If prices and mine conditions continue as they were in the third quarter we expect fourth quarter earnings and cash flows to exceed the third quarter.
Sales of Common Stock and Purchase of Additional Interests in Sunrise

On July 21, 2008, we sold 5.5 million shares of our common stock for $22 million ($4 per share) in a private placement transaction to existing shareholders.  On July 24, 2008 we purchased an additional 20% interest in Sunrise from certain of its existing members for $11.8 million, bringing our ownership in Sunrise to 80%.  The remainder of the proceeds will be used for mine expansion.

Mine Expansion

Due to the recent increases in coal prices, we made the decision to expand the mine from its current capacity of 1.8 million tons per year to 3 million tons per year.  This expansion will involve the purchase of additional mine equipment, the construction of another wash plant, and the hiring of about 130 new employees.  We expect the expansion to be completed during the first half of 2010.

Funding for the expansion will come from a combination of (i) advances to Sunrises, (ii) additional bank borrowings, and (iii) cash from operations.  We anticipate the cost of the expansion to be about $45 million.

We have committed to advance Sunrise up to $13 million for the mine expansion of which $8 million has been advanced to date.  We are charging Sunrise interest at 6%.  The advances and interest are eliminated in consolidation.

Negotiations are ongoing with our bank group to provide the remaining funds for the mine expansion.

In July 2008 we amended one of our three coal contracts so that we will have a market for the aforementioned production of 3 million (MM) tons per year in 2010.  Our current average sales price is about $31 per ton and we expect our average price to rise to $43 per ton in 2010.  We expect 2008 production to be 1.9 MM tons with an average price of $36.50; 2009 production to be 2.4 MM tons with an average price of $43; and 2010 production to be 3 MM tons with an average price of $43.

Gain on Sale of Unproved Lease Acreage

In late October 2008, we sold our interest in 10,000 acres in southeast Wyoming for about $2 million and will recognize a gain of about $1.3 million.  Upon the favorable outcome of a pending lawsuit regarding the title to certain acreage we could receive an additional $450,000. The purchaser is now bearing the cost of the litigation. Assuming an unfavorable outcome, there is no loss to us other than we would not receive the additional $450,000. We retained a 2% overriding royalty interest (ORRI) on the 10,000 acres we sold plus an additional 2% ORRI on an adjacent 10,000 acres which resulted from an arrangement we had with one of our partners in this prospect.

As a result of this sale, we have minimal unproved acreage in our inventory.  Since entering the joint venture with Sunrise in June 2006, we have sold about $10 million of oil and gas properties to support the development of the Carlisle mine.  We will continue to evaluate possible oil and gas lease plays in the Rocky Mountain region.

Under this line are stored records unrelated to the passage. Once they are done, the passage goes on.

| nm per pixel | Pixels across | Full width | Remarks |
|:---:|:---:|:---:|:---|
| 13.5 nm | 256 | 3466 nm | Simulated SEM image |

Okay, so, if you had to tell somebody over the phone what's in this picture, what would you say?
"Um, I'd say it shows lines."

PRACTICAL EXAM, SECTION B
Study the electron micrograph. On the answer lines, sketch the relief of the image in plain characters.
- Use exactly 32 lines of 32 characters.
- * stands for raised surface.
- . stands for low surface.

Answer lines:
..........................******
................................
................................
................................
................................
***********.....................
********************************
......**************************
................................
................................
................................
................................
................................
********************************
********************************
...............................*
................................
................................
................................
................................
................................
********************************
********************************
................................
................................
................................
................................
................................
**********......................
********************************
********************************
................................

Liquidity and Capital Resources
We have no off-balance sheet arrangements.

Results of Operations 

Year to Date

Coal sales began in February 2007. For the nine months ended September 30, 2007 we sold 617,000 tons at an average price of $29.30/ton.  For the nine months ended September 30, 2008 we sold 1,355,000 tons at an average price of about $30.75/ton.

In early July 2007 we sold our interest in the San Juan properties for $2.3 million.  We recognized a gain of about $1.8 million.  During the first quarter 2008, we sold some unproved oil and gas properties and recognized a gain of $494,000.
Savoy's income declined due to a higher dry hole costs and seismic expenses.  In addition, we had amortization expense of $332,000 in 2008 compared to $82,000 in 2007.  This increase was due to the additional 13% interest in Savoy we acquired in October 2007.  The difference between the purchase price and our pro rata share of the equity in Savoy is amortized based on Savoy's units of production rate.  Due to declining oil and gas prices, Savoy's fourth quarter revenues will decline.
Cost of sales increased due to a substantial increase in the tons of coal sold.  On a per ton basis, they dropped by about $3 per ton due to increases in mining efficiencies.
The increase in DD&A was due to nine months of coal sales in 2008 compared to eight months in 2007.  In addition, our coal properties have increased.  There were no significant changes in our coal reserves.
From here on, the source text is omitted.